I am having the very same issue, with newline \n characters not rendering with line breaks. It actually looks the same as @bboris.
@bboris did you find a solution?

Prodigy version is 1.8.1

It seems like the problem in those cases is that the newlines aren’t separate tokens but rather, part of a token. For example, you might have two newlines in one token. I guess one simple thing you could try is to pre-process the text and add a space between the \n\n to ensure they become separate tokens.

Hi Ines,

I have come across the same problem mentioned in this thread: prodigy doesn't display consecutive new lines when I have ' \n\n'. For 1 single newline, it does work.

While preprocessing the text, I have added a space in between the new lines, so that they are now: '\n \n' but Prodigy still doesn't show the new line. Could it be that this is still being converted to 1 single token?

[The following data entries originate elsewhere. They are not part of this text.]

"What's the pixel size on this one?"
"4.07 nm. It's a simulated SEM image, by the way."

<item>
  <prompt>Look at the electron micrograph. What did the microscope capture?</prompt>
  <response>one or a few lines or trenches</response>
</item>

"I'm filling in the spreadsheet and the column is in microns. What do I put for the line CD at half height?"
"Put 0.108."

Prodigy version is 1.6, using the recipe ner.manual with "hide_true_newline_tokens": False

Thanks

That's possible, yes! :disappointed:

I just tested it locally and the following works for me:

import spacy
from spacy.util import compile_infix_regex

nlp = spacy.load("en_core_web_sm")
infixes = nlp.Defaults.infixes + (r'''\n''',) 
infixes_regex = compile_infix_regex(infixes) 
nlp.tokenizer.infix_finditer = infixes_regex.finditer   
doc = nlp("Hello\n\nworld")
print([token.text for token in doc])  # ['Hello', '\n', '\n', 'world']

nlp.to_disk("/path/to/updated-model")

This adds a rule to the tokenizer treating \n as an infix and will split it if it occurs within a string. Modification the nlp object's tokenizer will be serialized with it when you save it to a directory. You can then use that directory as the input model in Prodigy instead of en_core_web_sm etc. and your custom tokenization should be applied to the incoming text.

(This is btw one of the reasons why the ner.manual recipe takes a model for tokenization – it should make it a bit easier to load in custom models with modified rules.)

Thanks! I should run this Python script once and then then model "en_core_web_sm" will always tokenize '\n' as a single token, right? And for annotating, I just call the recipe with the same model name "en_core_web_sm"?

Yes, ideally you'd be running this script once to save out a new custom model with updated tokenization. That model will be saved to a directory – in my example, I used a dummy path /path/to/updated-model. Instead of en_core_web_sm, you'd then pass that model directory to Prodigy:

prodigy ner.manual your_dataset /path/to/updated-model your_data.jsonl --label LABEL_ONE,LABEL_TWO
1 Like

Thanks Ines. I confirm this solved the issue and double \n is now rendered with a new line in the Prodigy interface.

However, I was getting an error appending to the infixes list and changed to:

infixes = nlp.Defaults.infixes.copy()
infixes.append(r'''\n''')